There’s little doubt that drunk driving poses a serious threat to the safety of other motorists. But could distracted driving be even worse? Texting and using social media apps while driving has become a common occurrence to the point that many states now have laws against it. But could it possibly be even more dangerous than drinking and driving?
Cell phones have become so commonplace in the consumer marketplace that texting while driving has become quite a concern for the health and safety of other motorists. In 2013, ten percent of all fatal accidents involved distracted driving. This resulted in the deaths of 3,154 people. It is estimated that an additional 424,000 people were injured due to distracted driving.
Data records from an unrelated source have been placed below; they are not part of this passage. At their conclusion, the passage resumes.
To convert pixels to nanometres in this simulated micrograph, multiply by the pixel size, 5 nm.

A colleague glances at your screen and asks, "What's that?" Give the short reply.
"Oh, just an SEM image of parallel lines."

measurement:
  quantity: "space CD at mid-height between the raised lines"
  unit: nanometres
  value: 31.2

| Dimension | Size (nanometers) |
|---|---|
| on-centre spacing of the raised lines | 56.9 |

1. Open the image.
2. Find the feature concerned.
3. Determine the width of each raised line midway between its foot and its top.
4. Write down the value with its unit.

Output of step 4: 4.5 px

State governments responded by making the action of texting or using social media while driving a criminal offense. At least, 46 states and the District of Columbia have instituted such laws. The laws seem to have done little to discourage the habit. A recent study by Liberty Mutual Insurance surveyed 2,500 teenage drivers. A staggering 70% of them admitted to using social media when they drove. A separate study done by the National Safety Council surveyed 2,409 drivers of all ages. Again, the results were mind-boggling: 74% indicated they would use Facebook while driving.
In 2006, the University of Utah completed research to determine if distracted driving was more dangerous than driving while intoxicated. Using a driving simulator, they tested 49 adult participants. First, they obtained a baseline result. They then tested the same adults driving while using cell phones and finally, driving with a blood-alcohol content of 0.08%. The results were astonishing. The researchers discovered that distracted drivers, whether using hands-free devices or not, were more impaired than those who were intoxicated by alcohol.
When it comes to the penalties for distracted driving, these vary from state to state. In California, the offense is only a minor infraction. The first offense results in a fine of $20 and subsequent infractions are punishable with a fine of $50. In contrast, in Alaska, the penalties for distracted driving are as great or even greater than similar levels of DUI. If caught using an electronic device while driving, the driver may be convicted of a class A misdemeanor, which carries a fine of up to $10,000 and a stint in the county jail of up to one year.
Distracted driving may prove to be the DUI of the future. Once states catch up to the dangers posed by texting while driving, these offenses may become just as serious as driving while intoxicated.